Finally, we create both ACCs. The first ACCs picks the 0-th row of \(\afef,\afeg\) and places it in the zero domain:

      // Create the linear ACC
      long[] afeidxZero = {0};
      task.appendacc(zeroDom,    // Domain index
                     afeidxZero, // Indices of AFE rows
                     null);      // Ignored

The second ACC picks rows \(1,2,3\) in \(\afef,\afeg\) and places them in the quadratic cone domain:

      // Create the quadratic ACC
      long[] afeidxQuad = {1, 2, 3};
      task.appendacc(quadDom,    // Domain index
                     afeidxQuad, // Indices of AFE rows
                     null);      // Ignored

The completes the construction and we can solve the problem like before:

Listing 6.3 Full code of example ACC2. Click here to download.
package com.mosek.example;

import mosek.*;

public class acc2 {
  /* Data dimensions */
  static final int n = 3;
  static final int k = 2;

  public static void main (String[] args) throws java.lang.Exception {
    // Since the value infinity is never used, we define
    // 'infinity' symbolic purposes only
    double infinity = 0;
    int i,j;
    long quadDom, zeroDom;

    // create a task object
    try (Task task = new Task()) {
      // Directs the log task stream to the user specified
      // method task_msg_obj.stream
      task.set_Stream(
        mosek.streamtype.log,
        new mosek.Stream()
      { public void stream(String msg) { System.out.print(msg); }});

      // Create n free variables
      task.appendvars(n);
      task.putvarboundsliceconst(0, n, mosek.boundkey.fr, -infinity, infinity);

      // Set up the objective
      double[] c = {2, 3, -1};
      int[] cind = {0, 1, 2};  
      task.putobjsense(mosek.objsense.maximize);
      task.putclist(cind, c);

      // Set AFE rows representing the linear constraint
      task.appendafes(1);
      task.putafeg(0, -1.0);
      for(i = 0; i < n; i++) task.putafefentry(0, i, 1.0);

      // Set AFE rows representing the quadratic constraint
      // F matix in sparse form
      long[]   Fsubi = {2, 2, 3, 3};   // The G matrix starts in F from row 2
      int[]    Fsubj = {0, 1, 0, 2};
      double[] Fval  = {1.5, 0.1, 0.3, 2.1};
      // Other data
      double[] h     = {0, 0.1};
      double   gamma = 0.03;

      task.appendafes(k + 1);
      task.putafefentrylist(Fsubi, Fsubj, Fval);
      task.putafeg(1, gamma);
      task.putafegslice(2, k+2, h);

      // Define domains
      zeroDom = task.appendrzerodomain(1);
      quadDom = task.appendquadraticconedomain(k + 1);

      // Create the linear ACC
      long[] afeidxZero = {0};
      task.appendacc(zeroDom,    // Domain index
                     afeidxZero, // Indices of AFE rows
                     null);      // Ignored

      // Create the quadratic ACC
      long[] afeidxQuad = {1, 2, 3};
      task.appendacc(quadDom,    // Domain index
                     afeidxQuad, // Indices of AFE rows
                     null);      // Ignored
      
      /* Solve the problem */
      mosek.rescode r = task.optimize();
      System.out.println (" Termination code: " + r.toString());
      // Print a summary containing information
      // about the solution for debugging purposes
      task.solutionsummary(mosek.streamtype.msg);

      /* Get status information about the solution */
      mosek.solsta solsta = task.getsolsta(mosek.soltype.itr);


      switch (solsta) {
        case optimal:
          // Fetch solution
          double[] xx = task.getxx(mosek.soltype.itr); // Interior solution.
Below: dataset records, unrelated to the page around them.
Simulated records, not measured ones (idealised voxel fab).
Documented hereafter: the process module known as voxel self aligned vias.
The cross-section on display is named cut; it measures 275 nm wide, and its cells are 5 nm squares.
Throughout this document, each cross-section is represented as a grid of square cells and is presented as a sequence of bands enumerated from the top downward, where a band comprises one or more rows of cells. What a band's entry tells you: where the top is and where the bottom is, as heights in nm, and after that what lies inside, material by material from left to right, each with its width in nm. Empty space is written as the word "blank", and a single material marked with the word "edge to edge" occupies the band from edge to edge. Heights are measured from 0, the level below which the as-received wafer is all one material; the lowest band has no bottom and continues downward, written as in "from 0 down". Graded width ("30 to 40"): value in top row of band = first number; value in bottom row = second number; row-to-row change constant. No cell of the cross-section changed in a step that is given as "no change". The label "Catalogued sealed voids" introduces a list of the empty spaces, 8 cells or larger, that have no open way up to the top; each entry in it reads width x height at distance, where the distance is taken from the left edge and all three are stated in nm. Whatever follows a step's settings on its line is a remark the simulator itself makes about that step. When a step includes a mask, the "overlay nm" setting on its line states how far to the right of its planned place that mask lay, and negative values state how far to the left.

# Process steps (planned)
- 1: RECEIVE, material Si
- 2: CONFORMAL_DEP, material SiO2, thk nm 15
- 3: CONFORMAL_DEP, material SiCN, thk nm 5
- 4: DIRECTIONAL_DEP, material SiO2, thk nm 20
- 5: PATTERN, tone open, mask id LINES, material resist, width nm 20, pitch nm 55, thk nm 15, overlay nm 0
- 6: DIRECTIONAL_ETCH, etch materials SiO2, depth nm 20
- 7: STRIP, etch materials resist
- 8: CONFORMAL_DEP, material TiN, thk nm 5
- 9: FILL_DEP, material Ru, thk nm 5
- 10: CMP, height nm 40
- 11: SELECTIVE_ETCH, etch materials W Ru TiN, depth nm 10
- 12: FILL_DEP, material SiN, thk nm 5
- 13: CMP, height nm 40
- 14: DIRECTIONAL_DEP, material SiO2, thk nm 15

          System.out.println("Optimal primal solution");
          for (j = 0; j < n; ++j)
            System.out.println ("x[" + j + "]:" + xx[j]);

          // Fetch doty dual for the ACC
          double[] doty = task.getaccdoty(mosek.soltype.itr, // Interior solution.
                                          1);                // ACC index

          System.out.println("Dual doty value for the ACC");
          for (j = 0; j < k + 1; ++j)
            System.out.println ("doty[" + j + "]:" + doty[j]);

          // Fetch ACC activity
          double[] activity = task.evaluateacc(mosek.soltype.itr, // Interior solution.
                                               1);                // ACC index

          System.out.println("Activity for the ACC");
          for (j = 0; j < k + 1; ++j)
            System.out.println ("activity[" + j + "]:" + activity[j]);
          break;
        case dual_infeas_cer:
        case prim_infeas_cer:
          System.out.println("Primal or dual infeasibility.\n");
          break;
        case unknown:
          System.out.println("Unknown solution status.\n");
          break;
        default:
          System.out.println("Other solution status");
          break;
      }
    } catch (mosek.Exception e) {
      System.out.println ("An error/warning was encountered");
      System.out.println (e.toString());
      throw e;
    }
  }
}

We obtain the same result:

[-0.07838011145615721, 1.1289128998004547, -0.0505327883442975]

6.2.7 Summary and extensions

In this section we presented the most basic usage of the affine expression storage \(\afef,\afeg\) to input affine expressions used together with domains to create affine conic constraints. Now we briefly point out additional features of his interface which can be useful in some situations for more demanding users. They will be demonstrated in various examples in other tutorials and case studies in this manual.

  • It is important to remember that \(\afef,\afeg\) has only a storage function and during the ACC construction we can pick an arbitrary list of row indices and place them in a conic domain. It means for example that:

    • It is not necessary to store the AFEs in the same order they will appear in ACCs.

    • The same AFE index can appear more than once in one and/or more conic constraints (this can be used to reduce storage if the same affine expression is used in multiple ACCs).

    • The \(\afef,\afeg\) storage can even include rows that are not presently used in any ACC.

  • Domains can be reused: multiple ACCs can use the same domain. On the other hand the same type of domain can appear under many domidx positions. In this sense the list of created domains also plays only a storage role: the domains are only used when they enter an ACC.

  • Affine expressions can also contain semidefinite terms, ie. the most general form of an ACC is in fact

    \[Fx + \langle \bar{F},\barX\rangle + g \in \D\]

    These terms are input into the rows of AFE storage using the functions with infix afebarf, creating an additional storage structure \(\bar{\afef}\).

  • The same affine expression storage \(\afef,\afeg\) is shared between affine conic and disjunctive constraints (see Sec. 6.9 (Disjunctive constraints)).

  • If, on the other hand, the user chooses to always store the AFEs one by one sequentially in the same order as they appear in ACCs then sequential functions such as Task.appendaccseq and Task.appendaccsseq make it easy to input one or more ACCs by just specifying the starting AFE index and dimension.

  • It is possible to add a number of ACCs in one go using Task.appendaccs.

  • When defining an ACC an additional constant vector \(b\) can be provided to modify the constant terms coming from \(\afeg\) but only for this particular ACC. This could be useful to reduce \(\afef\) storage space if, for example, many expressions \(f^Tx-b_i\) with the same linear part \(f^Tx\), but varying constant terms \(b_i\), are to be used throughout ACCs.